Monday 28 May 2018

WRITING: Showing and Telling

I've always believed in showing and not telling when writing: let the characters act, and let the reader think about it their own way. That's the beauty of writing, isn't it? To share with the reader an abstract idea, and let them think about what you wrote. Like a movie, right?

I can't help but notice that my most recent works are almost all action, with very little summary. I would get a certain pleasure and satisfaction from writing a solid scene, where the characters just acted naturally, and I simply wrote down what they were doing. I used summary (or "telling") as a way of glossing over something, or as a means to get the next scene rolling. When I wrote out the actual action instead, the story evolved organically. In writing in action-mode-only, sometimes that scene I wanted to happen, the one I planned for, couldn't, and thus the resulting plot felt far more realistic. I was using summary as a crux, and not using it properly.

We learned in class this week that it's not always so cut and dry. That the summary, the telling, is almost as important as the showing. This was a breath of fresh air for me!

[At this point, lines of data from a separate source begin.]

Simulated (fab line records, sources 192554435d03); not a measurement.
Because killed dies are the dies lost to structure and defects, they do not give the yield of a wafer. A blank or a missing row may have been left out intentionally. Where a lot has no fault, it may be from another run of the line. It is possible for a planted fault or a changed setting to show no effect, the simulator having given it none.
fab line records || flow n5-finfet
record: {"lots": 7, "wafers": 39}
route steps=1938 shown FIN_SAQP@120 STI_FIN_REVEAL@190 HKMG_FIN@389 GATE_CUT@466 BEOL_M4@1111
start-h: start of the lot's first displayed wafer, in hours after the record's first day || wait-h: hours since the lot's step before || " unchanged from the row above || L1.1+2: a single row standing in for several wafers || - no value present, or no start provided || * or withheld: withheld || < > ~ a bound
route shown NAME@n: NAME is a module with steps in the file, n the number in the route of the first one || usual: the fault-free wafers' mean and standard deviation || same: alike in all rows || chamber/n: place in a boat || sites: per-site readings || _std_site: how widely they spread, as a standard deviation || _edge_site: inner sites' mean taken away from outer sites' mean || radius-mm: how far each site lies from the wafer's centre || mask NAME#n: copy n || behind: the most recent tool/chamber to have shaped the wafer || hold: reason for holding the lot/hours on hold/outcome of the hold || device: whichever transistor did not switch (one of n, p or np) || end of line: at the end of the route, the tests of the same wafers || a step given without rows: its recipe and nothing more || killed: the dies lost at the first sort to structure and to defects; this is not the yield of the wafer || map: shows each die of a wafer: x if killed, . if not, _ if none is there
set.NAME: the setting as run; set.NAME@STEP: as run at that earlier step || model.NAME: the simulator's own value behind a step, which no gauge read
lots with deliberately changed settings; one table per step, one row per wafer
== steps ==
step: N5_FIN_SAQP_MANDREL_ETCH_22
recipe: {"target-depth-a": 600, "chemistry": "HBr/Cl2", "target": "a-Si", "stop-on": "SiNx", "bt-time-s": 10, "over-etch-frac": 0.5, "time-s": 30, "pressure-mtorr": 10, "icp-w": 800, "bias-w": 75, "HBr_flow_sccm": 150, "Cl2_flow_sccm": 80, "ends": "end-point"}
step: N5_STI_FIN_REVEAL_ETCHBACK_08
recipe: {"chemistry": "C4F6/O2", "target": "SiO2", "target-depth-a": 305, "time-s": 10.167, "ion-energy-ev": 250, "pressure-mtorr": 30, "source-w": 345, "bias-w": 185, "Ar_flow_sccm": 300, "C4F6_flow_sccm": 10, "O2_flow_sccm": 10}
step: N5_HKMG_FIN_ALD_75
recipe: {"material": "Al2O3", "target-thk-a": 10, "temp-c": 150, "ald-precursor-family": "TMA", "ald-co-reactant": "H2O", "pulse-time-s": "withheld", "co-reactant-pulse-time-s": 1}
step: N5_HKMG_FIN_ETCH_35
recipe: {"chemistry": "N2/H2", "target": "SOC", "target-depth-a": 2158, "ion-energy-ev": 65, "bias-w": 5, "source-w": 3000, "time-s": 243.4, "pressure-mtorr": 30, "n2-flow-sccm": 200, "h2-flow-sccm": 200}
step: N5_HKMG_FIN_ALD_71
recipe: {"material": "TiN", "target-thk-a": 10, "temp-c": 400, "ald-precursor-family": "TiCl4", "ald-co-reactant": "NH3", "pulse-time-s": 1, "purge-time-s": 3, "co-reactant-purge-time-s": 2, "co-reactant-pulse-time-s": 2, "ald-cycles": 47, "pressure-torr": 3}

You want to summarize when your characters are doing something habitual, or something that isn't happening presently. We looked at "This is Happy" by Camila Gibb to see what this means.

In order to know someone who is at some level unknowable, you must leave yourself wide open. If you don't, you foreclose the possibility of learning something critical about this person you need, your parent, the person upon whom your survival depends. It's like time-laps photography; your lens at maximum aperture in order to capture something fleeting and elusive. The problem becomes one of calibration. How to protect yourself in the process. How to capture something without going blind.
In the above passage, that's all "telling." An interesting anecdote about people.

This next one blends telling and showing:
We were too young to understand what was happening. My father came over a year in advance to find a job and a place for us to live. I cried when this strange man lifted me up at the airport. Three months after our arrival, a package arrived from my paternal grandmother. She was a great maker of fudge and had sent us a box of it. I remember the sense of anticipation as my moher peeled back the lid and the collective disappointment as the contents were revealed: green and furry, having spent six weeks on a ship. I understood, somehow, that something between here and there had been broken.
Camila effortlessly does this throughout the excerpt we read, the strategic use of showing and telling in the same paragraph. She very broadly introduces a concept and inserts specific instances to back it up, to show us what she means. It's quite a treat to read.

If I can bring up one final example, it will be from what I'm currently reading, "Before They are Hanged" by Joe Abercrombie:

'Merchants,' grunted Harker. All the merchants in the world, it looks like. They crowded round stalls laden with produce, great scales for the weighing of materials, blackboards with chalked-in goods and prices. They bellowed, borrowed and bartered in a multitude of different languages, threw up their hands in strange gestures, shoved and tugged and pointed at one another. They sniffed at boxes of spice and sticks of incense, fingered at bolts of cloth and planks of rare wood, squeezed at fruits, bit at coins, peered through eye-glasses at flashing gemstones. Here and there a native porter stumbled through the crowds, stooped under a massive load.
In this scene, Glotka is walking towards the seat of power in Dagoska, and taking in the sights as he walks by. It's an excellent way to describe the city to the reader, with Glotka being a fish-out-of-water, this is as new to us as it is him. That being said, the merchants are quite well animated here, and I imagine each of their gestures and actions being incredibly important to them. How would Glotka know, though? So all we get is this summary.

"Telling" is a lot like essay writing. It's what textbooks do. It's what I'm doing right now. But it's no less important than "showing." I'm glad I finally learned that, and I hope I can practice it soon.